Lab 2B - Tangent Planes
Math 2374 - University of Minnesota
http://www.math.umn.edu/math2374
questions to: rogness@math.umn.edu, drake@math.umn.edu

Introduction

In last week's lab, we investigated properties of continuity, differentiability, and partial derivatives.  In this lab, all of the functions we consider will be differentiable, which as we learned means that we can approximate the function at any given point with a linear approximation, or "tangent plane."

There's an important point here: earlier we talked about whether a function is differentiable at the point Overscript[x, ⇀] = Overscript[a, ⇀]; if we say that a function is "differentiable" without any modifier, we mean that it is differentiable at every point, or at least every point where it is defined.  Go to the following web page:

http://www.math.umn.edu/~rogness/multivar/tanplane.shtml

(Or, alternatively, expand the subsection below labeled "Tangent Plane Example" and evaluate the cell there.)  This demo shows you part of a paraboloid with a tangent plane at a certain point;  you can click and drag the point to move it around, and LiveGraphics3D will automatically show you the tangent plane at the new point.

This is intended to reinforce the point that a "differentiable" function doesn't have one single tangent plane (or linear approximation, if you prefer that language).  Rather, it has a different linear approximation at each point!
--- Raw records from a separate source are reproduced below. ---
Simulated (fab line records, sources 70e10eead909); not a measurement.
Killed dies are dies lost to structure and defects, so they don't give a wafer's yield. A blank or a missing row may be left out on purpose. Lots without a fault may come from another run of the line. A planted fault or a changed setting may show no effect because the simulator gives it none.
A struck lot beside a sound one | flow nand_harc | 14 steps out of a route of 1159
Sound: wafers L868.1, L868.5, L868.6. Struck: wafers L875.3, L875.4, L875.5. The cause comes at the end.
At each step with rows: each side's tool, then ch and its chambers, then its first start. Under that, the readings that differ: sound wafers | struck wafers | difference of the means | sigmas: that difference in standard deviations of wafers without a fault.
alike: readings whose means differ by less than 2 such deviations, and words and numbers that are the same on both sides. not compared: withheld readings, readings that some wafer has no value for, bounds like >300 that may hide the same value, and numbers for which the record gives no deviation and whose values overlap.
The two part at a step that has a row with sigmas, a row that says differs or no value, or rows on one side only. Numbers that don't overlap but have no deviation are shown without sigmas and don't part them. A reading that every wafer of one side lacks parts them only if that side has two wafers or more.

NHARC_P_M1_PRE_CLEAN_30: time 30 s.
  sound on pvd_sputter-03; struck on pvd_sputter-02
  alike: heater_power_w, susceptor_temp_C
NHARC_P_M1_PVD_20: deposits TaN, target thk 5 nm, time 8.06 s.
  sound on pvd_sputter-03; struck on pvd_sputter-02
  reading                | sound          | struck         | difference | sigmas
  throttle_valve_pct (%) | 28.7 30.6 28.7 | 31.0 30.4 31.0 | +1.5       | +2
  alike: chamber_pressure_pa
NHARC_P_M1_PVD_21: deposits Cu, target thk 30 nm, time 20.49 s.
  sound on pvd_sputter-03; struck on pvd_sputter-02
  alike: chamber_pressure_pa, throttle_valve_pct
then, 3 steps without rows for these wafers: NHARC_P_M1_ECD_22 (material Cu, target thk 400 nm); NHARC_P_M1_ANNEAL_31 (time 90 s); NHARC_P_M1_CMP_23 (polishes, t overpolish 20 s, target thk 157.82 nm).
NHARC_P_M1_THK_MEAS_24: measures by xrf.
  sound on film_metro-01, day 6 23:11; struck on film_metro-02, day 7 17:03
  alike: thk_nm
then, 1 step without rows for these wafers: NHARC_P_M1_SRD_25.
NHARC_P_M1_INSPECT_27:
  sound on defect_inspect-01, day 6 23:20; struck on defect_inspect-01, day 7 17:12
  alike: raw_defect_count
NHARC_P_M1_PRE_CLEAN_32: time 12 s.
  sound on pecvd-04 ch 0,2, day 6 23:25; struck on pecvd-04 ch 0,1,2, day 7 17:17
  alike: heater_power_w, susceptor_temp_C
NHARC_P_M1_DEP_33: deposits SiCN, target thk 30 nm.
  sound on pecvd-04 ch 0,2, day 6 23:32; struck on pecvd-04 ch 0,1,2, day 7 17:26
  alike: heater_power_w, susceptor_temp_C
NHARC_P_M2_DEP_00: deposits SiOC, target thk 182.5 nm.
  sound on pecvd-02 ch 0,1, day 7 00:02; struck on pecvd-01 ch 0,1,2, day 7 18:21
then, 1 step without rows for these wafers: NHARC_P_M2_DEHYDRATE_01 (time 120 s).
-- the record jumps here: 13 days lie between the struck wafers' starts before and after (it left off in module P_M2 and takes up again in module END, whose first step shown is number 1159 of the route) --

Today we'll learn various methods of finding the equation of the tangent plane / linear approximation of a differentiable function.  In some sense this is one of the most important things you can learn in this course, and all of the material for the first month of the class has led to this point.  You'll even get a foreshadowing of things to come; in lecture, you've learned what the gradient is, but you haven't learned all of its properties.  In this lab you'll see how you can use the gradient to find a tangent plane, which will be mentioned later in the book an in lecture.

Tangent Plane Example

Plotting Planes

Before we begin considering issues of tangency, let's review how to plot planes.  It might help you to look in your textbook and review Cartesian and parametric equations for planes; you can also ask your TA for help.

The nicest situation is when we can describe the plane as a function of x and y; in that case, we can write the equation of the plane as ``z = ax + by + c'' where a, b, and c are real numbers. We can just use Plot3D in those cases; for instance, if we had z = 3x - y, we could just use

In[92]:=

Plot3D[3x - y, {x, -2, 2}, {y, -2, 2}]

[Graphics:HTMLFiles/index_4.gif]

Out[92]=

⁃SurfaceGraphics⁃

to plot the plane, adjusting the range of x and y if necessary.

Even if we can describe a plane with a nice, easy equation, it is sometimes more convenient or enlightening to describe the plane with parametric equations. If we are given a point and two non-parallel vectors, there is a unique plane containing that point parallel to each of the vectors. Let's say our vectors are (2,3,5) and (-7,-11,13), and we wish to find the plane parallel to those two vectors passing through the point (17, 29, 0). In parametric equations, we could write

(17, 29, 0) + t (2, 3, 5) + s (-7, -11, 13)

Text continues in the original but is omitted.